SentimentVAE
SentimentVAE copied to clipboard
Why the output from the reconstruction is always a single word?
I tried to run your code in a small size sample. Here is one line of the file train.csv
:
0,"if you enjoy service by someone who is as competent as he is personable , i would recommend corey kaplan highly . the time he has spent here has been very productive and working with him educational and enjoyable . i hope not to need him again though this is highly unlikely but knowing he is there if i do is very nice . by the way , i m not from el centro , ca . but scottsdale , az . "
which is supposed to be in right format. And I set the display_every
and print_every
to 2. Other hyper-parameters are remained the same. The output of the reconstruction is as following:
Sentences generated from encodings
Sentence 0: deal
Sentence 1: very
Sentence 2: Service,
Sentence 3: Mint,
Sentence 4: I
Sentence 5: Your
Sentence 6: people
Sentence 7: eyes.
Sentence 8: that
Sentence 9: Chinatown?
Sentence 10: said.
Sentence 11: I
Sentence 12: that
Sentence 13: atmosphere
Sentence 14: I
Sentence 15: First
Sentence 16: possible,
Sentence 17: recap.
Sentence 18: I
Sentence 19: I
Sentence 20: account.
Sentence 21: you
Sentence 22: I
Sentence 23: filthy
Sentence 24: very
Sentence 25: Will
Sentence 26: I
Sentence 27: yellow
I wonder if I did anything wrong or it supposed to be like this? Do you have any idea about it? Thanks in advance!
Here is the detailed information:
Config:
anneal_bias 6500
anneal_max 1.0
autoencoder True
batch_size 28
beam_size 16
conv_width 5,5,3
convolutional False
data_path /data/yelp
debug False
decoder_inputs True
decoding_noise 0.1
display_every 2
dropout_finish 13000
dropout_start 4000
encoder_birnn True
encoder_summary mean
gpu_id -1
group_length True
hidden_size 512
init_dropout 0.95
keep_fraction 1
label_emb_size 3
latent_size 64
learning_rate 0.001
length_penalty 100.0
load_file
max_epoch 10000
max_gen_length 50
max_grad_norm 5.0
max_length None
max_steps 9999999
mutinfo_weight 0.0
mutual_info True
num_layers 1
optimizer adam
print_every 2
save_every -1
save_file models/recent.dat
save_overwrite True
softmax_samples 1000
test_ll_samples 6
test_validation True
training True
use_labels False
val_ll_samples 3
validate_every 1
variational True
vocab_file vocab
word_dropout 0.5
word_emb_size 224
Loading vocabulary from pickle...
Vocabulary loaded, size: 3305
Loading train csv
Loading train data from pickle...
Training samples = 100
Loading validation csv
Loading validation data from pickle...
Validation samples = 100
Loading test csv
Loading test data from pickle...
Testing samples = 100
Thanks!
Hey, we never really managed to get this to work. If you would like to read the report on this we can send it to you via email.
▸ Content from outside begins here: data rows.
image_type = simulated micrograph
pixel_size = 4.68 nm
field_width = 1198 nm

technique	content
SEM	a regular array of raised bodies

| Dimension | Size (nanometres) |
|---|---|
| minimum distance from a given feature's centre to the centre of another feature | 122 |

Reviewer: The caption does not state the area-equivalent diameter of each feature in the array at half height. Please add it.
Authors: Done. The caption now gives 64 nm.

Actually here it is, I just realized it is public. http://www.cs.nyu.edu/~akv245/inf/writeup.pdf
@vighneshbirodkar Thanks for reply. But in the Experiment section of the report, seems that you have generated plausible results by both VAE with KL-Divergence annealing and Variational autoencoder with mutual information. And I would like to reproduce the result.
Indeed I have read the report before I found this code. And I like your idea no matter it works practically.
The results there were from the Yelp Review dataset.
There is already code to pre-process the yelp review dataset and train with it. Let us know if you have any trouble.
I just notices that your dataset size is 100. You should really be training with the whole Yelp dataset
@vighneshbirodkar Yes, I did use part of the yelp data set to train and I did use the scripts to preprocess them. But I don't know why it can generate complete sentence with whole dataset but can't with part of it.
Here are the files I have tried to run the code with. Could you please give a try to see whether you can generate complete sentences? I am afraid I had done something wrong. Archive.zip
Because it just hasn't seen enough data to learn anything useful.
@vighneshbirodkar I can not run the whole data set with more than four millions lines on my macbook. This time I use the first 100,000 lines. But it still generates one word per sentence. I think it is not a matter about the size of the data. When the data set is small, it should learn something overfitting but it still can generate a complete sentence. I wonder whether you get the result in your report with exactly this repo? If there was newer version, could you please provide it to me? Thanks a lot!
The repo is exactly what we used in the report. Over-fitting won't work like that in this case because generation is done using beam search. Let me see if I can re run this with the whole dataset
@vighneshbirodkar Could you please also tried using, say, the head 100,000 lines of data, which is supposed to be able to train a not-so-bad model? In addition, may I ask how many GPUs you have used?
When I run the code, it says that IOError: [Errno 2] No such file or directory: 'data/yelp/vocab.0.970.pk'
Where can I find/generate this file?
@vighneshbirodkar
do you have a paper associated to this repo
@rylanchiu , do you meet with the problem of NAN loss in the training? How to solve it?
@wangyong1122 Seems yes. And I already gave up this repo. I don't think I can reproduce the result with this code.